As securities markets become increasingly globalized, he says, the identity of the exchange on which a particular purchase was executed “begins to look like the least significant of the many factors that should govern investors’ expectations.”

Spencer, one of the principal trial counsel in the massive In re Vivendi Universal, S.A. securities litigation, says he’s surprised the Ontario appeal court showed so little apparent regard for Canadian shareholders in Kaynes.

“The Ontario Securities Act was designed to protect Canadians, so I expected the Court of Appeal decision to reflect that. The court’s idea that US or English courts should adjudicate disputes under the Ontario Act — that’s quite naïve. The instinct for protecting Canadian investors is almost completely absent from the Court of Appeal’s analysis.
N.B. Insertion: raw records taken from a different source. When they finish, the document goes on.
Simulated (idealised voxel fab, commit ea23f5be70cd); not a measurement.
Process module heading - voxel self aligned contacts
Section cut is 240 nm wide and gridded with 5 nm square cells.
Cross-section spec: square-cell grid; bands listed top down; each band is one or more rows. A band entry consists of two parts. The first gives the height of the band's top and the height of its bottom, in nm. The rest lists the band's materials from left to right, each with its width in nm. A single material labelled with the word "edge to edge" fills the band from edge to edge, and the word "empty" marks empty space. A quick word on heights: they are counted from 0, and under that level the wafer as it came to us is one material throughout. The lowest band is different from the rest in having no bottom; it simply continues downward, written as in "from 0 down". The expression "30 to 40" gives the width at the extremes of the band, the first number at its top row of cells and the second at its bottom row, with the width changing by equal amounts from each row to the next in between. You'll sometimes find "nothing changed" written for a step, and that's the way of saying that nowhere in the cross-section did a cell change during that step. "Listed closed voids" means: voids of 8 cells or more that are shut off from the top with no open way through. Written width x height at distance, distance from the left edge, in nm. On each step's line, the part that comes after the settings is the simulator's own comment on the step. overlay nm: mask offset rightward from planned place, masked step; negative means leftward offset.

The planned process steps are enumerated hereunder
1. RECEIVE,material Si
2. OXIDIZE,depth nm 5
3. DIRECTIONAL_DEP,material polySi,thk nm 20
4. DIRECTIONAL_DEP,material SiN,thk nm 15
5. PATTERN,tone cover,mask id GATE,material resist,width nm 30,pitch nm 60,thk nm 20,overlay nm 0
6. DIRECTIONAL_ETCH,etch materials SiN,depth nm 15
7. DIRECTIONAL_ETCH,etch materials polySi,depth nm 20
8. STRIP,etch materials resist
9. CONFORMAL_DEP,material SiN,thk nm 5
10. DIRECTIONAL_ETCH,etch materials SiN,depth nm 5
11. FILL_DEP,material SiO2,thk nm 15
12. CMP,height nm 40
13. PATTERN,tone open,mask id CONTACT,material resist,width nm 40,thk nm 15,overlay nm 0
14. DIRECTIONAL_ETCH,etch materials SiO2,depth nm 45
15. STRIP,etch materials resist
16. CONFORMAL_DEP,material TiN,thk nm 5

“Mr. Kaynes was seeking to represent a class of Canadians. The court dismissed them as a ‘dog’s tail.’”

 

Sometimes it’s difficult to imagine Canada did not even have shareholder class actions until the very last day of 2005, when Ontario amended its Securities Act to create a statutory cause of action for misrepresentation and failure to make timely disclosure. The remaining provinces and territories followed suit over the next three years.

While the wordings in the various statutes differ, they have one thing in common: All were drafted with an eye to avoiding the US experience of strike suits.

The tactic was to make the courts a gatekeeper, introducing a leave requirement that bars plaintiffs from starting an action without first obtaining approval.

The leave test is twofold: Plaintiffs must demonstrate the action is being brought in good faith, and that it has “a reasonable possibility” of success at trial.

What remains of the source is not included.